Earlier this year, Levy and his research team were able to more thoroughly analyze the depressions using stereoscopic images to investigate whether the depressions were made by underground volcanic activity that melted away surface ice or by an impact from an asteroid.
Timothy Goudge, a postdoctoral fellow at the University of Texas- Austin, used pairs of high-resolution images to create digital elevation models of the depressions that enabled in-depth analysis of their shape and structure in 3D.
“The big contribution of the study was that we were able to measure not just their shape and appearance, but also how much material was lost to form the depressions,” Levy added. “That 3D view lets us test this idea of volcanic or impact.”
A closer analysis showed that both depressions shared an unusual funnel shape with a broad perimeter that gradually narrowed with depth.
“That surprised us and led to a lot of thinking about whether it meant there was melting concentrated in the center that removed ice and allowed stuff to pour in from the sides,” Levy said. “Or if you had an impact crater, did you start with a much smaller crater in the past and by sublimating away ice, you’ve expanded the apparent size of the crater.”
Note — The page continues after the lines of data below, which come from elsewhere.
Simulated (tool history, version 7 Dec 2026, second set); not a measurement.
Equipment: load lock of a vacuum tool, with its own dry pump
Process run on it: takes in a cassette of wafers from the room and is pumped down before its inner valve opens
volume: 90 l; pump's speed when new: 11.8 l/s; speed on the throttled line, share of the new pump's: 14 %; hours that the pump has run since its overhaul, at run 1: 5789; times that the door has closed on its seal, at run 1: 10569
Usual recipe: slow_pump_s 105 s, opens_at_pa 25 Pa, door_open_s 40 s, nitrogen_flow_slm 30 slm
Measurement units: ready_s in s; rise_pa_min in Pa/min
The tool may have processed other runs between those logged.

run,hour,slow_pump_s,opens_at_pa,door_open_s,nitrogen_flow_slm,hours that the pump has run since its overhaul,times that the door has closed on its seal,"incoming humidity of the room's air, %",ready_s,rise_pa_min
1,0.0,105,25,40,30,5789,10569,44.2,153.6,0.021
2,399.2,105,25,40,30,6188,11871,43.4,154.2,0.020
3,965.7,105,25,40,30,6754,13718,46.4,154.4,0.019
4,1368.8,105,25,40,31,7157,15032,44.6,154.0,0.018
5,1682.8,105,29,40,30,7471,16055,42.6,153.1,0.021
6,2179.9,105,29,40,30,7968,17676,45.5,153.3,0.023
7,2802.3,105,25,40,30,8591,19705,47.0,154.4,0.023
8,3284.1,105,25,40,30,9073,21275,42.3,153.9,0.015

After running formation scenarios for the two depressions, researchers concluded that the debris spread around the Galaxias Fossae depression suggests that it was the result of an impact with the possibility it could be formed by a volcano due to the volcanic history of the area. However, the Hellas depression has many signs of volcanic origins, lacks the surrounding debris of an impact and has a fracture pattern associated with concentrated removal of ice by melting or sublimation.
According to Levy, the interaction of lava and ice to form a depression would show that it could create an environment with liquid water and chemical nutrients.